# When should you get towing insurance or AAA?



## Dave 20T (Apr 7, 2013)

When should one get towing insurance or auto club membership like AAA or BCAA (British Columbia) or similar?

I know someone that thinks one should get it always.

I don't have an algorithm but here is one as I write this.

0-4 years: none. New BMW's come with roadside assistance. I don't think it covers running out of gas but that should be rare.

5-8 years: none. I like to take a chance. Consider keeping Allstate Good Hands roadside assistance number handy. No membership. Flat rate towing of about $75 for 10 miles.

If I have a flat, I have a full sized run flat spare tire and wheel and can change it myself. (Actually, I've listed that for sale in another bimmerfest forum because I'm getting snow tires)
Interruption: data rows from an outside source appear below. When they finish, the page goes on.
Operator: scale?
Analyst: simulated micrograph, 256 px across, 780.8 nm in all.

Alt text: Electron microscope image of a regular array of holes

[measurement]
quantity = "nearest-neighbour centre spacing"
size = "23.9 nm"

9+ years: consider towing coverage with car insurance. Cost is about something like $2 per month. That works out to be a tow every 3 years in order to be worthwhile.

Anyone have cheaper or better ideas?

How about ideas for British Columbia or Canada? I have a list of towing companies in case I need one in Vancouver.


----------



## Doug Huffman (Apr 25, 2015)

My ACUITY insurance (reimburses) tows. I don***8217;t recall a bill from BMW SOS two years ago when I had a forty mile flatbed to the Hilton Head - Bluffton BMW dealership with a flat RFT.

I live 250 miles from the nearest dealership plus a ferry boat that charges by the ride and the foot for other than passenger vehicles.


----------



## Dave 20T (Apr 7, 2013)

Prices are higher now. Allstate Good Hands towing is now $109. If you need help but not a tow, it is $79. My insurance is less than $18 per year for towing. I think I will get towing on my insurance next year. I suppose I could add it now.


----------



## MoparJim (Dec 3, 2014)

My understanding is that you can buy AAA at any time of the day or night and then use it immediately, but I do not know this firsthand...I've carried a AAA card since 1985 and didn't use it for many years.


----------



## Doug Huffman (Apr 25, 2015)

It***8217;s like any other insurance, a bet against the house on the cost / benefit ratio. Total premiums compared to the total costs of the insured liability.


----------



## BabyUnicornTaco (Jan 8, 2018)

AAA premier covers 200 miles of towing. Pays for itself if you are a couple hours from home. My insurance has free towing up to 20 miles but charges $4 per mile after that. 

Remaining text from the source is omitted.